Barcelona is a Mediterranean city with a mild climate. August, being generally a hot and humid month. Despite the fact that not everybody can go on holiday for the whole month, we are still a country that shuts down for the whole of August. And rests. Preparing for the start of a new season. This year many will be lying on the beach or on a terrace in the mountains with their homework done. Or at least they will have thought about it. That’s what we hope. As while the year is drawing to a close everything is still up in the air. What will happen to the Canodrom? To the Capella? To the Virreina? And to Macba? The Catalan minister for culture, Ferran Mascarell, announced at the beginning of July that there would be changes, that he was thinking about how to organise the whole context. While Jaume Ciurana, deputy mayor at the town hall in Barcelona, in an interview in El Pais and La Vanguardia placed Macba at the centre of all the decisions. Ciurana and Mascarell seem to be in agreement that the museum should mark the institutional discourse of the city, that it be important. The fact is that Barcelona can’t continue in stand-by. A few weeks ago we published a letter from the association of independent galleries of Catalonia (GIC) that quite rightly denounced the stalemate. And yes, they were right, curators, critics and artists run the risk of not finding outlets, of not being able to develop projects. Others also don’t have it easy. Whatever the situation, one has to press “ON”, once and for all.

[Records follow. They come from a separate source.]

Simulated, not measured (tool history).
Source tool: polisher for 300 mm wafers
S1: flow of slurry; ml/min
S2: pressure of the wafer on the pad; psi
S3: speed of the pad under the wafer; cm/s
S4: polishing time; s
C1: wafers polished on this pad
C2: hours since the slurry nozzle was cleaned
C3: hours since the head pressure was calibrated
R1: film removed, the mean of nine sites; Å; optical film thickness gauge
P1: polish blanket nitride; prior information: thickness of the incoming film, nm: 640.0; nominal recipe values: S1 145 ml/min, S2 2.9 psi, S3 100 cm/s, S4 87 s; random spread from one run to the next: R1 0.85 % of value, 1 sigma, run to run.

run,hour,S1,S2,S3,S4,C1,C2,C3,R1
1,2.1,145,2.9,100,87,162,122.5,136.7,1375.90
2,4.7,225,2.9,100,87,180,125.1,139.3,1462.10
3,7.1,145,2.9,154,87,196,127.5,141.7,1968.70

For the time being to pass the time in August we leave you with four articles. One by Pilar Bonet that looks at the exhibition "La cuestión del paradigma" (The question of the paradigm) at the Panera in Lleida and another by Maite Garbayo Maeztu looking at the Àngels Ribé exhibition at Macba in Barcelona. On the other hand, Syd Krochmalny talks about the political complexities of the United States in relation to the work “Do You Have Time?” by Judi Werthein with Tomás Espina at the Aldrich Contemporary Art Museum in Connecticut and Marina Vives reflects on the state-nations present in the Venice Biennale.
With all the difficulties and dangers surrounding a curatorial project that explores the diffuse panorama of emerging art in our country, the exhibition presented by Manuel Segade at the Panera in Lleida is a singular exercise in cartography that lends itself to various readings and comments. Neither an official statement nor a promotional edition, the show is a critical outline that allows us to continue to think about the question of the paradigm.
Bit by bit MACBA is slowly revising the work of artists linked to what has been called Catalan conceptualism. Now it is the turn of Àngels Ribé. An artist surrounded by a certain mythical aura for the little known about her. The revision of artistic practices in the seventies seems necessary once more, given their actuality and as it makes it possible to establish parallels between artists from different latitudes.
“Do you have time?” gives a voice to those who usually don’t have one. Segregated in the streets and flattened by the conditions of late capitalism, they don’t generally enter museums or even give their opinion. A homeless David Kleinman relates his own vision of the history of the USA. A revision that is immediately labelled Marxist. Especially when it comes from an Argentine artist who dares to talk about the USA.
The distribution according to country, of part of the exhibition space at the Venice Biennale, is the origin for a political reflection on the mythical Biennale. The title that binds this edition together also begs another consideration: which “nations” are the ones that illuminate this Biennale?